Several years ago I had the good fortune to stumble on to a documentary entitled, 'The Endurance'. This powerful film was about the failed expedition of Ernest Shackleton and his crew in 1914.
Shackleton and his men embarked on a journey to cross the Antarctic continent on foot. To put things in perspective, what Shackleton and his crew was attempting at the time was akin to traveling to the moon.
Unfortunately, the crew encountered disaster almost immediately as their ship (aptly titled 'The Endurance') was trapped in ice floes and they had no choice but to hunker down for the painfully long and bitterly cold winter. Remarkably, Shackleton was such an inspired leader that he did all kinds of things to keep morale up including vaudeville shows, ice hockey, dog races, etc.
Perhaps even more remarkable was Shackleton's ability to maintain a positive outlook given that he was 40 years old at the time and this was his last chance to attempt a crossing of the Antarctic continent (he had failed in his previous attempts).
Rather than curse his fate, Shackleton managed to adapt and while his dream of crossing the Antarctic continent faded, a new dream emerged...that of getting all of his men back alive.
After 18 months, countless trials, near disasters, and some remarkably good luck, Shackleton pulled it off and got all his men back alive after almost 18 months!
Shackleton's story has always resonated for me and I frequently find myself thinking of him him during my particularly challenging runs when I find myself feeling daunted by what lies ahead.

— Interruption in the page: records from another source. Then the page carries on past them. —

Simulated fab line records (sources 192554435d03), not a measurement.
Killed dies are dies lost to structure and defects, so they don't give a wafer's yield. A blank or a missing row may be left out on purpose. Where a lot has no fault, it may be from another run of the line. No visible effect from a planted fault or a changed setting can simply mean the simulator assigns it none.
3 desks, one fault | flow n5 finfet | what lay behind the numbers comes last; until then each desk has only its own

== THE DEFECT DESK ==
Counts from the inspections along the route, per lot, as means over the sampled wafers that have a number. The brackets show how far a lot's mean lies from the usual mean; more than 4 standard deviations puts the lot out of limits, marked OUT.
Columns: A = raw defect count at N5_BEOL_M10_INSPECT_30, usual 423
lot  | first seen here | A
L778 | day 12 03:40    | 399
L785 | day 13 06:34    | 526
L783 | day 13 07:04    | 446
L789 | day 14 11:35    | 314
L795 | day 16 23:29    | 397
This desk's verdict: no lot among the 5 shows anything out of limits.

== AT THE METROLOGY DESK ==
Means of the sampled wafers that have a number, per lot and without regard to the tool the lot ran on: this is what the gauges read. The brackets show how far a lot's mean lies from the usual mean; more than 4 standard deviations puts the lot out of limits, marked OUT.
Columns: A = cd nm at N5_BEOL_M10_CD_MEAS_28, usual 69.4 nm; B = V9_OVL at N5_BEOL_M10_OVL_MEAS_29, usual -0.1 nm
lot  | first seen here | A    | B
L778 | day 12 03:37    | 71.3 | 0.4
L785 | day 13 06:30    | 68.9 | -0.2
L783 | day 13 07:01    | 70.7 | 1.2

Adversity is everywhere. There are challenges and obstacles that stand in the way of all things we desire. It's my hope that all the runners I have the good fortune to work with employ a 'Shackleton-esque' approach to their running (and to their lives).
Shackleton had the intelligence, resolve, and strength of character to recognize that his dream was not going to come to fruition and he refused to let this defeat him or his men. He adapted, he evolved, and he ultimately, survived.
You fight, you persevere, you stay positive, and eventually good things will happen. This is an inspired approach to running as well as life.